NEW YORK — The Federal Communications Commission is planning to vote in November on proposals to roll back ownership rules that were meant to support diverse voices in local media.

The newspaper and broadcasting industries have pushed for changes to the rules as they face growing online competition. Critics say dropping the rules will encourage media consolidation and hurt local voices and diversity.

FCC Chairman Ajit Pai said Wednesday at a congressional hearing that he wants to eliminate rules that, among other things, bar a company from owning both newspapers and TV stations in one market. It’s been in place since 1975 but exceptions have been allowed.

He also proposed scrapping limits on owning both local radio and TV stations, and would make it easier for one company to own more than one broadcast TV station in one market.

“The marketplace today is nothing like it was in 1975,” Pai said, adding that newspapers are shutting down and broadcast TV and radio stations are struggling, while competition from the internet, where Google and Facebook dominate in digital advertising, is rising.

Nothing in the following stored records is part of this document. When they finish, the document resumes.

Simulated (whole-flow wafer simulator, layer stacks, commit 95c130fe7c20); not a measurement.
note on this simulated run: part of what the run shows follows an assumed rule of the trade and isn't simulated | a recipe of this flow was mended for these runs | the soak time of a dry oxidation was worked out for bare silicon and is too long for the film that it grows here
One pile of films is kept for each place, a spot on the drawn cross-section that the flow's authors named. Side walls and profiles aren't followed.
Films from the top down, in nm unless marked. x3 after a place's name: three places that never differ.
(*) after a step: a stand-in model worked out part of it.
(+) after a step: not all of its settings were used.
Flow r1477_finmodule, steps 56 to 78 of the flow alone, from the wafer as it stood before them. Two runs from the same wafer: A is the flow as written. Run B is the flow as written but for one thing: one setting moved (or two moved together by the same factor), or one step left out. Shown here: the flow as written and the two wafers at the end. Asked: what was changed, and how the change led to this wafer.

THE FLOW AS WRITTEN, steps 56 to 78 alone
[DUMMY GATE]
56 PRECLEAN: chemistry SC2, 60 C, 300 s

The head of the National Association of Broadcasters, Dennis Wharton, said Wednesday that the limits have hurt TV broadcasters. He said the NAB supports Pai’s plan, and looks forward “to rational media ownership rules that foster a bright future for broadcasters.”

The head of Free Press, an advocacy group that opposes media consolidation, said Pai’s plan will hurt independent news sources.

“We need to strengthen local voices and increase viewpoint diversity, not surrender our airwaves to an ever-smaller group of giant conglomerates,” Craig Aaron said.